9.5. Control Character Encoding in Output
In general, a secure program must ensure that it synchronizes its
clients to any assumptions made by the secure program.
One issue often impacting web applications is that they forget to
specify the character encoding of their output.
This isn't a problem if all data is from trusted sources, but if
some of the data is from untrusted sources, the untrusted source may
sneak in data that uses a different encoding than the one expected
by the secure program.
This opens the door for a cross-site malicious content attack; see
Section 5.10 for more information.
CERT's tech tip on malicious code mitigation explains the problem
of unspecified character encoding fairly well, so I quote it here:
Many web pages leave the character encoding
("charset" parameter in HTTP) undefined.
In earlier versions of HTML and HTTP, the character encoding
was supposed to default to ISO-8859-1 if it wasn't defined.
In fact, many browsers had a different default, so it was not possible
to rely on the default being ISO-8859-1.
HTML version 4 legitimizes this - if the character encoding isn't specified,
any character encoding can be used.
If the web server doesn't specify which character encoding is in use,
it can't tell which characters are special.
Web pages with unspecified character encoding work most of the time
because most character sets assign the same characters to byte values
below 128.
But which of the values above 128 are special?
Some 16-bit character-encoding schemes have additional
multi-byte representations for special characters such as "<".
Some browsers recognize this alternative encoding and act on it.
This is "correct" behavior, but it makes attacks using malicious scripts
much harder to prevent.
The server simply doesn't know which byte sequences
represent the special characters.
For example, UTF-7 provides alternative encoding for "<" and ">",
and several popular browsers recognize these as the start and end of a tag.
This is not a bug in those browsers.
If the character encoding really is UTF-7, then this is correct behavior.
The problem is that it is possible to get into a situation in which
the browser and the server disagree on the encoding.
Thankfully, though explaining the issue is tricky, its resolution in HTML
is easy.
In the HTML header, simply specify the charset, like this example
from CERT:
<HTML>
<HEAD>
<META http-equiv="Content-Type"
content="text/html; charset=ISO-8859-1">
<TITLE>HTML SAMPLE</TITLE>
</HEAD>
<BODY>
<P>This is a sample HTML page
</BODY>
</HTML> |
From a technical standpoint,
an even better approach is to set the character encoding as part of
the HTTP protocol output, though some libraries make this more difficult.
This is technically better because it doesn't force the client to
examine the header to determine a character encoding that would enable it
to read the META information in the header.
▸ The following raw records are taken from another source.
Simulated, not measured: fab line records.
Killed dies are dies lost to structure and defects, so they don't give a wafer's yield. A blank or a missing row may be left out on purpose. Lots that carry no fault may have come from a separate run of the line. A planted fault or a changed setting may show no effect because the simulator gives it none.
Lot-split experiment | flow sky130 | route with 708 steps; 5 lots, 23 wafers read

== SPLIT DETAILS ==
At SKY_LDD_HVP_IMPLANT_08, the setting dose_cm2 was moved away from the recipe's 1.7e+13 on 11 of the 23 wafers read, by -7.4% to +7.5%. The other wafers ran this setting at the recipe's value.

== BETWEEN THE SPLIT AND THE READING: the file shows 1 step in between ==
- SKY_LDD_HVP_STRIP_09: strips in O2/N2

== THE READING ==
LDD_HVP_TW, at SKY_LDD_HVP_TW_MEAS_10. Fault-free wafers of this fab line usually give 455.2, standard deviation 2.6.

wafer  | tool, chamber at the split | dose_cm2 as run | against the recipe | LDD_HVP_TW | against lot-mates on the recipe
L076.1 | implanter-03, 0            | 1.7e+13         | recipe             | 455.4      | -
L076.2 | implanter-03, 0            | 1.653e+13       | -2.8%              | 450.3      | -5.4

Of course, in practice a browser that couldn't read the META information
given above and use it correctly would not succeed in the marketplace,
but that's a different issue.
In any case, this just means that the server would need to send
as part of the HTTP protocol, a ``charset'' with the desired value.
Unfortunately, it's hard to heartily recommend this (technically better)
approach, because some older HTTP/1.0 clients did not deal properly with
an explicit charset parameter.
Although the HTTP/1.1 specification requires clients to obey the parameter,
it's suspicious enough that you probably ought to use it as an
adjunct to forcing the use of the correct
character encoding, and not your sole mechanism.